How I made Tracy 30× faster

April 30, 2023 16-minute read

You are probably wondering if the title is clickbait. It is not. Check out the short video clip below for a pretty convincing demo.

The speedup¹ is highly dependent on the data, and for the two traces shown it is 33× and 22×. But 30× is a nice round number, and it is in the range of what you can reasonably expect here.

How is this possible? (tl;dr version)

We can use Tracy to profile itself² to be able to easily see where the change is. Here’s what happened before:

And here is what it is doing now:

You may have noticed that the speedup here is 45×. This is because a different zoom level was used than in the video above, and the amount of data to be processed has changed.

What happens there?

To render the timeline view, Tracy must first figure out what needs to be drawn. This is done by performing binary searches on large amounts of data. A binary search accesses memory at “random” locations, and it is not possible to predict where the next access point will be, so things like prefetching don’t work here³. If each step of the search makes round-trips to system memory instead of working within the cache, the CPU does very little work because it is constantly waiting for data.

Typically, when you’re working with Tracy, you won’t have that much data to process, and you won’t notice any slowdown. If you have 10 zones visible in a thread (a number you can comfortably work with), and each of those zones has no more than a few children, the search scope will probably fit completely in the cache and everything will be fast. This has actually proven to scale quite well to even larger numbers, probably because the memory access patterns don’t change that much between each step, so the hot search path can remain largely in the cache.

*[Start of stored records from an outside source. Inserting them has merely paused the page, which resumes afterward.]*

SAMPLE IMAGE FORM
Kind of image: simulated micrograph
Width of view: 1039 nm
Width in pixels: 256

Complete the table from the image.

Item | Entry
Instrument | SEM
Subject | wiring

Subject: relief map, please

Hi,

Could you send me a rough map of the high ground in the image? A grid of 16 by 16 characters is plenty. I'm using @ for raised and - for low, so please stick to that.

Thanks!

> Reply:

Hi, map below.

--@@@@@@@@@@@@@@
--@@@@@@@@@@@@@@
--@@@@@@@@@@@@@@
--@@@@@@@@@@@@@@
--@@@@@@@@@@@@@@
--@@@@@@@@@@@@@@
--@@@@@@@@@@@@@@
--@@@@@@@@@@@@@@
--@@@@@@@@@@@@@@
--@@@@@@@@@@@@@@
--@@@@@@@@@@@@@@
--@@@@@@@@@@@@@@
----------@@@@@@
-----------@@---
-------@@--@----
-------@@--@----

If you have hundreds of millions of zones to manage⁴, things can get slow. However, this all depends on what you need to display on the screen. Zoom in too close, and you only have to deal with the few zones that happen to be in view. Zoom out too far, and now you have to calculate content just for a few columns of pixels where the data actually is. But zoom in just right, and now you have to search your entire dataset, and you have to do it for every column of the 4K screen you might be using.

Once you have figured out what to draw, you have to actually draw it on the screen. Tracy uses ImGui to prepare the vertex buffers that are later passed to OpenGL.

Storing the data

Tracy is very efficient in the way it stores data. For example, a CPU zone is described by the following structure:

struct ZoneEvent
{
    uint64_t _start_srcloc;
    uint16_t _child2;
    uint64_t _end_child1;
    uint32_t extra;
};

The total data size is 22 bytes⁵, of which the start and end timestamps occupy 6 bytes twice⁶, 2 bytes are the source location index, and there are two 4-byte indexes for child vector reference and the optional extra data storage. Keep in mind that if you are storing a billion zones, adding even one additional byte to this data structure will increase the memory requirements by 1 GB.

It would make no sense to track each of these small data structures individually, and you need to process them one at a time as they arrive from the profiled application. To handle this, Tracy allocates 64 MB blocks of memory and writes data to them sequentially. There is no way to erase anything.

The type of data you have to write to memory is semi-random in nature. You might be processing a zone start event, then you might have to process a lock event, which is immediately followed by a bunch of plot items. There are no context-specific memory pools in use, everything ends up in the same memory buffer. Note that this is true for a live capture. You will get slightly better data grouping if you load a trace from a file on disk, due to the way things are stored.

Another memory optimization is the use of 6-byte pointers. On current 64-bit hardware, you cannot operate in the full 64-bit address space. You are limited to 48 bits⁷. Tracy exploits this by providing a short_ptr pointer type.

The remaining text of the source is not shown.